This is documentation for Orange 2.7. For the latest documentation, see Orange 3.
Partial least sqaures regression (PLS)¶
Partial least squares regression is a statistical method for simultaneous prediction of multiple response variables. Orange’s implementation is based on Scikit learn python implementation.
The following code shows how to fit a PLS regression model on a multi-target data set.
import Orange
data = Orange.data.Table("multitarget-synthetic.tab")
learner = Orange.regression.pls.PLSRegressionLearner()

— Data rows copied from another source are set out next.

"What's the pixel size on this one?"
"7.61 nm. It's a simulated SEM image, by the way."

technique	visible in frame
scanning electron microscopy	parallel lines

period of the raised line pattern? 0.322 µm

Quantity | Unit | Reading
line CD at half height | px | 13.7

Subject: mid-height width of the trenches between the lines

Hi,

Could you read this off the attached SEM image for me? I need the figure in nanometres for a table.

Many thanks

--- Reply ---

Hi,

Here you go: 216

classifier = learner(data)
- class Orange.regression.pls.PLSRegressionLearner(n_comp=2, deflation_mode=regression, mode=PLS, algorithm=nipals, max_iter=500, imputer=None, continuizer=None, **kwds)¶
Fit the partial least squares regression model, i.e. learn the regression parameters. The implementation is based on Scikit learn python implementation
The class is derived from Orange.regression.base.BaseRegressionLearner that is used for preprocessing the data (continuization and imputation) before fitting the regression parameters
- __call__(table, weight_id=None, x_vars=None, y_vars=None)¶
Parameters: - table (Orange.data.Table) – data instances.
- y_vars (x_vars,) – List of input and response variables (Orange.feature.Continuous or Orange.feature.Discrete). If None (default) it is assumed that the data domain provides information which variables are reponses and which are not. If data has class_var defined in its domain, a single-target regression learner is constructed. Otherwise a multi-target learner predicting response variables defined by class_vars is constructed.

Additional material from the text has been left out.